I believe in the right of a grandparent to spoil their grandchild.
Who’s with me?
But there is a sense of responsibility that comes with that right. Our home is a little different because I’m more like a parent in many respects, having daily interactions with B, helping when I can with the day to day, and getting more than my fair share of snuggling – at least more than most grandparents get. That’s good, but that’s also a challenge (well not the snuggling part).
If it’s taught me one thing, it’s that I need to spoil in a way that doesn’t contradict Maggie’s parenting since we live under the same roof. I try – I really do. Sometimes it’s hard not to slip him another cookie when Mom has already said 2 are enough. But in the end it comes down to consistency (that is key for B) and the need to have one set of rules that both of us follow. Maggie has enough challenge with consistency (or lack of) between her rules and the rules at dad’s. B doesn’t need the confusion and Maggie doesn’t need any more frustration.

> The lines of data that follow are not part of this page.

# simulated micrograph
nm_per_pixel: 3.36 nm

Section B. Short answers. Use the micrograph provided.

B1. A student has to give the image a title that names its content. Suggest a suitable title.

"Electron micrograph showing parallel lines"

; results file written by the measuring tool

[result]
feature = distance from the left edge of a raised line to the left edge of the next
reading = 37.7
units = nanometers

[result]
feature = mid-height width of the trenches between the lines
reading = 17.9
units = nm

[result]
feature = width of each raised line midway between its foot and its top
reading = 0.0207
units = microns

Am I looking forward to the day when I can just be Gigi? Yes and no. I want the special sleepovers. I want things that are just mine and B’s. But I’m so blessed to spend every day with him that I don’t know how I’ll handle the two of them moving on.
Especially the snuggles.
Until then, I’ll spoil when I can, but always under the watchful eye of Mom. Her rules, her boy. My Gigi time will come.